So yesterday I listened to a program on BBC4 about the quality of voices and how the vocal cords actually work and how each of us has a distinctive voice and why that is and how actors are able to use their voices to express character, etc. We were invited to go to the BBC4 web site and record our voices with an expert who would then describe us down to our underwear practically. Where else can one find such wonderful escapist radio fare?
I am not a Civil War fan, but I have just read three books about it: "March", a fictionalized account of the father of the Little Women; "The March" about Sherman's march through my childhood home state (He wasn't around then, but there was still evidence of his evil ways.); and a really, really bad book by Jim Lehrer, a novel about a corpse found at Antietam in the present day and how this Hardy Boy archaeologist figures out who he was and how he died. I don't know why I kept reading it. If it hadn't been written by Lehrer, it would never have been published. I am now reading "Burning Bright," Tracy Chevalier's last book which came out a while ago. She has a new one about a woman archaeologist of thew 19th century, which I bet is a lot better than the one Lehrer wrote. I'll get around to it in a few years, given the lag time I have with current books. Those first two books above about the Civil War were excellent and I wanted them to be longer. I want to read Barbara Kingsolver's latest, too. I have to read the large print books now, so I do have to wait for them.
So that's how I shall avoid the news and the snow for the next few months, reading books about the past, figuring out how to work my Ipod Nano, and listening to radio programs about vocal cords and other little known exotica.
3 comments:
I liked "March." I generally like Chevalier, too, so I'll be on the lookout for her new one.

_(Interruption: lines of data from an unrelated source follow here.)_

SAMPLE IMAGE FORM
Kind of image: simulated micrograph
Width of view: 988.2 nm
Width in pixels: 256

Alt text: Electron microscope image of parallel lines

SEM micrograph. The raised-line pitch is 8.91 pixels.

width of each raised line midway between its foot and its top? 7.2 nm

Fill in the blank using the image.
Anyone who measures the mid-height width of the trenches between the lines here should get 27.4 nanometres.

pentned: five guys named Edward
This is truly inspiring. Barbara Kingsolver will be presenting writers' workshops at the San Miguel Writers Conference in San Miguel de Allende, Mexico February 19-23 2010. I just signed up. It looks like a rare opportunity to meet her. Are you going?
I woul like to meetr her some time, but I am not going to any writers' conferneces. Tracy Chevalier was in Cleveland today to sign her new book, but I didn't go there, either..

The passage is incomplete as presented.